Posts Tagged ‘election forecasts’

McConnell v Grimes: forgive our cynicism, but the look of both candidates isn't exactly going to hurt the Democrats either.

McConnell v Grimes: forgive our cynicism, but the look of both candidates isn’t exactly going to hurt the Democrats either. Hey, Kennedy beat Nixon because he was taller, right?

A round of new polls conducted by The New York Times and Kaiser Family Foundation have some good (and surprising, to some) news for a handful of Southern Senate Democrats in key seats. This news may hose down excitement in some GOP and fellow-traveller ranks that the Republicans could win control of the Senate: that now looks less likely, not that we ever thought it was.

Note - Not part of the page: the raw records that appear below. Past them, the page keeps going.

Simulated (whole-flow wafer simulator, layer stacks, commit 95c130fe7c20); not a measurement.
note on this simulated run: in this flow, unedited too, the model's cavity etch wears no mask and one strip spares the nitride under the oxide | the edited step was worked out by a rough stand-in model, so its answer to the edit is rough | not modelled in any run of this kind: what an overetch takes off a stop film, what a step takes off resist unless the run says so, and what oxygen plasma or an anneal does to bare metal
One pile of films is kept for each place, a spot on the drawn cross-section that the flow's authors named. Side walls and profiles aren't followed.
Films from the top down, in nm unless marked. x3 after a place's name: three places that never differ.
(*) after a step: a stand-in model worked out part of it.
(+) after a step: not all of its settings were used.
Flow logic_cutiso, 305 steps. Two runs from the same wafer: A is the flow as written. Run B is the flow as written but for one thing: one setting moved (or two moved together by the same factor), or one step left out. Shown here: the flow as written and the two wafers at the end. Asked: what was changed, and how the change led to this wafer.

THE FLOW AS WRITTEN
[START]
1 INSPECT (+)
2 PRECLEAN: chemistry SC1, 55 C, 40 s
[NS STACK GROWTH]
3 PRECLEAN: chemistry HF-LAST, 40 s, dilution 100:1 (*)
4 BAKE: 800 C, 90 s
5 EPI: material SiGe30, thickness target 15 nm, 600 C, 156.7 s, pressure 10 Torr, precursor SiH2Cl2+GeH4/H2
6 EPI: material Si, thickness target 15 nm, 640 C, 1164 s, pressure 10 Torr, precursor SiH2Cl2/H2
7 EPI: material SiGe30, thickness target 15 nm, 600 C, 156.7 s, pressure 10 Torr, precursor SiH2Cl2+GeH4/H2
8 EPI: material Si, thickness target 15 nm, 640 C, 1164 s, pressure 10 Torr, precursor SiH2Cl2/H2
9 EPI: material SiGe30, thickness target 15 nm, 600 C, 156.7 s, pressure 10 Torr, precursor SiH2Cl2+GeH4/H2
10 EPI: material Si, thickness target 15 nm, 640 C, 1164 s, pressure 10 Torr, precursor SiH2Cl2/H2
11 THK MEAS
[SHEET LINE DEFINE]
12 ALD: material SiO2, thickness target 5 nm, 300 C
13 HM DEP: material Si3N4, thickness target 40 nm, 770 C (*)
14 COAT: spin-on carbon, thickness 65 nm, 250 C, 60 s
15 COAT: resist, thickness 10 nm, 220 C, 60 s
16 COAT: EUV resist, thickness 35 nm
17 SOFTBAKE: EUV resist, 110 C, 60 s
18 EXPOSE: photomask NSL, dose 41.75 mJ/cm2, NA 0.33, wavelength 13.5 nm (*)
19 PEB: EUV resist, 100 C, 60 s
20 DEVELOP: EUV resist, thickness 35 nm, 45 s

The polls, released Wednesday, found Sen. Mark Pryor (D-AR) leading Rep. Tom Cotton (R-AR) by a comfortable 46 percent to 36 percent.

In Kentucky, controversial Senate Minority Leader Mitch McConnell (R-KY) – long tipped as a very possible loser in the mid-terms by this blog – just barely leads Secretary of State Alison Lundergan Grimes (D) 44 percent to 43 percent, the poll found.

Meanwhile, in North Carolina Sen. Kay Hagan (D-NC) is also neck-and-neck with House Speaker Thom Tillis (R-NC) in a hypothetical matchup with Hagan getting 42 percent while Tillis gets 40 percent.

Lastly, Sen. Mary Landrieu (D-LA) has a commanding lead over Rep. Bill Cassidy (R-LA) and the rest of the field in the Louisiana Senate race.

(That finding deserves a caveat: Louisiana’s primary system is something called a “jungle primary” where there is no Republican or Democratic primary. Instead all candidates run together and if no candidate gets 50 percent of the vote, the top two candidates face each other in a runoff election. The poll found Landrieu with 42 percent followed by Cassidy with 18 percent. No other candidate managed to get double digits.)

The polls were conducted April 8 to the 15. The margin of error for each poll was plus or minus 4 percentage points for registered voters. In other words, despite “weeks of attacks ads” quoted by one source, Mark Pryor in Arkansas has pulled out to a winning lead (his biggest lead since polling started) and looks comfortable in what should still be a relatively tight race. The other races are all within the margin of error.

We believe incumbency will be a negative for all candidates in November, and even more than usual. On that basis we think McConnell looks doubly vulnerable. We shall see.